Israel has used Cypriot territory for training drills in the past.
The threat was Nasrallah’s way of signalling “to the European Union to refrain from supporting Israel in any way, which may implicate [its] member states,” Salamey said.
Contingency plans
While both sides escalate and lay cards on the table, Hezbollah will have a couple of contingency plans.
“Hezbollah most probably have a strategy ready in case of a limited, protracted war in south Lebanon and they have probably prepared a strategy in case there is a wider full-scale war,” Karim Emile Bitar, professor of international relations at University Saint Joseph in Beirut, said.
A limited war would be what Salamey called a “low-intensity asymmetric warfare of attrition” that bleeds “the enemy through low-cost, efficient, and effective skirmishes” – basically a continuation of the current conflict.
A full-scale war may intensify attacks across Lebanon, including on infrastructure like Beirut’s airport, as Israel did in 2006.

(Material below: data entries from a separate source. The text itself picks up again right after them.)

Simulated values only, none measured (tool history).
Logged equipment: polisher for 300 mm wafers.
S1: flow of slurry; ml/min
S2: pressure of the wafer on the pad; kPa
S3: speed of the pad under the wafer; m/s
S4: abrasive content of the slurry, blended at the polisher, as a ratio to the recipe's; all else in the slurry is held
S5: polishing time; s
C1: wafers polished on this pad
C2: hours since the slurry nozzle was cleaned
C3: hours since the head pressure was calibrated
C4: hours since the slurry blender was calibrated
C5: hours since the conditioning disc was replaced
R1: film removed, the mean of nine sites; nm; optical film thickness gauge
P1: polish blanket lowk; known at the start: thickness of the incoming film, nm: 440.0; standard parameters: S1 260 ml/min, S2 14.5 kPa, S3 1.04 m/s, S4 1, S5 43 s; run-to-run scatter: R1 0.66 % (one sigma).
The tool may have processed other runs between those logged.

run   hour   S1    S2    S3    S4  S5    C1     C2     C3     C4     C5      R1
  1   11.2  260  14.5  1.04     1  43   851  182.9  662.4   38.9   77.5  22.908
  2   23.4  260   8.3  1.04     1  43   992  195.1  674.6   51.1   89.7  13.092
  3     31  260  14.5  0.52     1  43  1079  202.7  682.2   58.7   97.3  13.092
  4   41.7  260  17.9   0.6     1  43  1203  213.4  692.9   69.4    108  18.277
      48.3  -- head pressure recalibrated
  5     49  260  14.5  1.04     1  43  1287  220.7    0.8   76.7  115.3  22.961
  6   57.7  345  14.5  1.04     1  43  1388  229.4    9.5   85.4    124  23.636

Some analysts believe a limited ground invasion of south Lebanon is possible, though it would lead to heavy casualties on both sides.
For Bitar, Hezbollah likely does not want that option. “Hezbollah, as well as the Iranian regime, realises [an escalation] would be extremely risky and devastating for Lebanon,” he said.
The intensified threats and military actions are running parallel to diplomatic negotiations.
US Special Envoy Amos Hochstein was recently in Tel Aviv and Beirut, where he allegedly passed Hezbollah messages through Lebanese parliament speaker, and Hezbollah ally, Nabih Berri.
According to unnamed Western diplomats who spoke to Axios, Hochstein told Hezbollah it would be mistaken to assume that the US could prevent Israel from starting a wider war.
At the same time, Hezbollah and Israel are passing messages through French diplomats, Bitar said, seeking “a face-saving exit or strategy”.
If these negotiations could result in “assurances to Israel that Hezbollah’s allies would not be present in a 6-10km [4-6 mile] radius [from the border] and that they have no intention of using the [Hezbollah’s elite] Radwan forces to attack Israel” Hochstein’s efforts may bear fruit, Bitar said.
The parallel tracks of diplomacy and military action are interlinked.
Still, there is an oft-repeated fear that a miscalculation could force an escalation with neither side wanting to give their opponents an opportunity to declare a moral victory.
A war might still be prevented, save for said miscalculation or a political decision by Israel to push ahead, based on domestic considerations.
For their part, Hezbollah has stuck to their position of demanding a ceasefire as their sole precondition to stop the fighting.
“We’re in a situation where, on both sides, domestic political considerations take prevalence,” Bitar said.
“Hezbollah is conscious that most Lebanese, including a significant part of their own supporters, do not want a new war,” he added.
“Both parties are taking these factors into consideration however we are in a situation that is extremely volatile and any miscalculation by either side could lead to a new full-fledged [escalated conflict] in the region.”